JIMMY “Superfly” SNUKA & ARNOLD SKAALAND vs. MAGNIFICENT MURACO & CAPTAIN LOU ALBANO
-Buddy Rogers had been the catalyst for the Superfly face turn, and they subsequently spent an entire year building a Rogers/Albano manager feud. When the time came to pay it off, 62-year-old Buddy went and screwed everything up by breaking his hip, and now we’re getting a blow-off match involving a different manager.

-Muraco charges at Skaaland, but Skaaland dodges and follows up with a pair of hiptosses to surprise the magnificent one. Muraco dodges a move by Skaaland and brags, but Skaaland surprises him with a bodyslam, and then punches Albano, who does some of his trademark Ridiculously Bad Selling. Integrity preservation takes us to Skaaland dodging a move by Muraco, punching Albano again, and small-packaging Muraco, all in one continuous motion. That looked pretty good, actually. Snuka finally tags in and Muraco is terrified. Snuka punches Albano, who sells it for a tenth of a second then walks back over to his corner like nothing happened. Shoulderblock by Muraco, but Snuka catches him with a chop and a headbutt. Headlock by Snuka, but Muraco makes it to his feet and tags in to Albano, who can’t even perform “I’m scared” correctly. Albano & Muraco double-team Snuka in the corner for the advantage. Muraco tags in and dishes out more punishment. Snuka comes back, but then goes after Albano, and Muraco sneak-attacks to regain the advantage. Captain Lou re-enters and pounds away at Snuka as Gorilla strangely compares the Captain to a robot. I don’t remember C-3PO having such poor metabolism. Muraco tags in and holds up Snuka, but Snuka moves and Muraco eats a big and presumably smelly forearm to knock him to the mat. Skaaland runs in and punches away at Captain Lou while Snuka comes off the top rope with a bodypress to win. 4 for 7. Not terrible or anything, but Albano couldn’t even do a manager beating properly and it actually made the match annoying to sit through when he was in the ring.

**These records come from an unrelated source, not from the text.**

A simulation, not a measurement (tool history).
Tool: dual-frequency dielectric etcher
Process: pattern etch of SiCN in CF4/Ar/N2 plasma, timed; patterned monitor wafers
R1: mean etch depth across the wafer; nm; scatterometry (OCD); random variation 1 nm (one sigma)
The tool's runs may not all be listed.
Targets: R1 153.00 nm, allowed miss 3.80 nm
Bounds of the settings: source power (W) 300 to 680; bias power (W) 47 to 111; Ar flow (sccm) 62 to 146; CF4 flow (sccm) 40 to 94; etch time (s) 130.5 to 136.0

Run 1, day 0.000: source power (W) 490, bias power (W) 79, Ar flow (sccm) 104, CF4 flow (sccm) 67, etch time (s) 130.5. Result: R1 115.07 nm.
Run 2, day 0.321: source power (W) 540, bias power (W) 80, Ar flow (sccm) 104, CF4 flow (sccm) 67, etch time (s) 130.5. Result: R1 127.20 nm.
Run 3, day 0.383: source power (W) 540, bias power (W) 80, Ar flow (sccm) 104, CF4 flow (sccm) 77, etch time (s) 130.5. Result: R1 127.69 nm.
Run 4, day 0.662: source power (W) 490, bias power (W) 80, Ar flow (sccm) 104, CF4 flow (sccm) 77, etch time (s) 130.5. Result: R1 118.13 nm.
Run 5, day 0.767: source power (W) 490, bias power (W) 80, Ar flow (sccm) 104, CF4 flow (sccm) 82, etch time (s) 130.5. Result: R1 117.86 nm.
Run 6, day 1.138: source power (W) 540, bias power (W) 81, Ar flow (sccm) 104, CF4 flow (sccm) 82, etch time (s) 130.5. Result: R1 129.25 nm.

SIX-MAN TAG: HAYSTACKS CALHOUN, “High Chief” PETER MAIVIA, & LARRY ZBYSKO vs. MOOSE MONROE, BUTCHER VACHON, & STRONG KOBAYASHI
-Actually a TV squash from the late 70s, meant to highlight legendary fat guy Calhoun. Not much to say beyond that, actually. Calhoun tags in, does some fat guy moves, and then wins. As fun to watch as it was to read. 4 for 8.

BEST THREE OUT OF FIVE FALLS: ANDRE THE GIANT, ROCKY JOHNSON, “Superfly” JIMMY SNUKA, SALVATORE BELLOMO, & PEDRO MORALES vs. SUPERSTAR BILLY GRAHAM, PLAYBOY BUDDY ROSE, RAY STEVENS, MAGNIFICENT MURACO, & MISTER FUJI
-Jesse emphasizes that this bout has a two-hour time limit, which would have been a spectacular way to cover for no-shows if there had been a blizzard in Philadelphia the day of the show. There wasn’t a blizzard and therefore no need for a two-hour match, so instead will just get a lot of cute booking and spots. Weird audio-mixing here, by the way; Gorilla is dubbing new commentary for the match, but with the original commentary track faintly audible in the background. (I caught two very clear “Wooooooooo”s from Dick Graham.)

-Johnson fires away at Fuji, who retreats in the corner for a moment, then tags in to Buddy Rose. Johnson does some of his 200-MPH offense of monkey flips, hiptosses, and leapfrogs, and every bit of it is just crisp and perfect. Proud as I’m sure he is of his son, Johnson definitely deserves a better legacy than “Rock’s dad.” Stevens tags in and Rocky just armdrags the hell out of him until Muraco tags in. Integrity preservation takes us to Snuka headbutting Muraco on the mat. Pedro tags in and punches away. Muraco tags out but he’s in the wrong corner and gets double-teamed. Andre tags in and boots him out to the floor. Muraco, back in the ring, goes for a side headlock, but Andre fires him into the ropes and bends over so Muraco rams into his ass and Muraco gets the hell out. Integrity preservation takes us to Muraco, back in, airplane spinning Bellomo until he gets so dizzy that he falls over and almost pins himself accidentally. Buddy Rose does his own airplane spin. Mister Fuji comes in to add his two thousand yen, then tags in Ray Stevens, but Bellomo escapes and tags in Snuka, who Gorilla calls “the wild Samoan” in a weird moment. Muraco eats a headbutt; Pedro tags in and he & Andre double team him. Johnson tags in and punches away, then tags Andre in, and Andre headbutts him so hard that Muraco gets his head tangled in the ropes. Integrity preservation to Bellomo & Fuji going at it, but Fuji catches him with a belly-to-belly suplex and scores the out of nowhere pin for fall one. Yes, that was just the first fall. I think I’ve already decided to give this a point.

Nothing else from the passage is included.